The Old Court House in Perth opened, unofficially, on Good Friday, 24 March 1837, with a church service.
One hundred eighty years from that day, a group of Perth lawyers gathered to celebrate the rich history of the building and its ongoing significance to the local legal fraternity.
WA Law Society president Alain Musikanth said the building, nestled in Perth’s Stirling Gardens and right next door to the Supreme Court, has served a number of purposes for the legal community.
“The Old Court House has been used for a number of purposes during its rich history, including as the Supreme Court, the Arbitration Court, the Law Society’s premises and currently the Law Society’s Old Court House Law Museum,” Mr Musikanth said.
The building currently wears the badge of ‘Old Court House Law Museum’ and is a dedicated space for the Law Society of Western Australia to exhibit the evolution of the state’s legal system. The museum is one of only a few other law museums in the world.
The museum is open to the public and has the aim of promoting an understanding of the law with the community. One of its latest exhibitions, From Past to Present: The Changing Face of the Law in Western Australia, was unveiled this month.
Year 2017 also holds other important anniversaries for the WA legal profession.

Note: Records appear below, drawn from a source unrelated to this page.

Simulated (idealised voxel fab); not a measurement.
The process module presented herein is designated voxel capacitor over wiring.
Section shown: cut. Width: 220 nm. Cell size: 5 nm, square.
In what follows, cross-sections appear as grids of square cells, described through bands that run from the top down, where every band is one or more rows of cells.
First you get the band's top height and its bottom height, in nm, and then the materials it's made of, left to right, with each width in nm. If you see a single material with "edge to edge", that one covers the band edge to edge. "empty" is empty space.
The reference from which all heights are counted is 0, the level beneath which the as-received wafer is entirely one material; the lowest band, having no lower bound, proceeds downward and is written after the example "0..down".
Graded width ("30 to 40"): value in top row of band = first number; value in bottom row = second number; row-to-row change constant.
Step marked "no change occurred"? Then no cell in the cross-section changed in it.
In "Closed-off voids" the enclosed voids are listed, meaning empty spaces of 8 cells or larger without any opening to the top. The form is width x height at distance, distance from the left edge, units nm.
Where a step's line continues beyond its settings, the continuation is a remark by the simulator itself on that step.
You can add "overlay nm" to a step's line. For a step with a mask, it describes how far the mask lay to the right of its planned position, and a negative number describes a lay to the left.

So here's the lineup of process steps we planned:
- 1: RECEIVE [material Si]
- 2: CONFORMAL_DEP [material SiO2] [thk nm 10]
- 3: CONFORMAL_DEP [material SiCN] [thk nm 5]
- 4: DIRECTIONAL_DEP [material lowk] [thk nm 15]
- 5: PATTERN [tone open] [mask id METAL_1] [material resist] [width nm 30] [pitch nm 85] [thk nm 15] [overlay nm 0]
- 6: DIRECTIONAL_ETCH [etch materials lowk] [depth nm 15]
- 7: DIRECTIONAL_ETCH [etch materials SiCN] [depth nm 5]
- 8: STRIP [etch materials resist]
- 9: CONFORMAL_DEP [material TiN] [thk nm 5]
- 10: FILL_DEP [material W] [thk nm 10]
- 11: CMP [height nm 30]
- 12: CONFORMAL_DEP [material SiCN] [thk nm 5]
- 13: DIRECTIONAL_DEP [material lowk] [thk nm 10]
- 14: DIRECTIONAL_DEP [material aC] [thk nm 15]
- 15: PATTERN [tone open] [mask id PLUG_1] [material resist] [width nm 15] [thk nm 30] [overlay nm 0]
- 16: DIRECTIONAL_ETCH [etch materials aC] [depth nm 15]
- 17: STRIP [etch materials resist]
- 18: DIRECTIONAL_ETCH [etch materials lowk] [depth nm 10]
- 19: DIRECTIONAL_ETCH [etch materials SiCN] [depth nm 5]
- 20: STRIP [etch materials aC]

The WA Law Society turns 90 this year, and 2017 marks 30 years since the state’s 1987 Chief Justice Sir Francis Burt launched a law education program in his own name.
“The Francis Burt Law Education Programme, or the Centre as it was originally known, was launched by Sir Francis Burt, then Chief Justice, during Law Week 1987. It has been an integral part of the Law Society’s community engagement focus ever since, providing programs for more than 150,000 people over the last 30 years, the majority of whom are students,” Mr Musikanth said.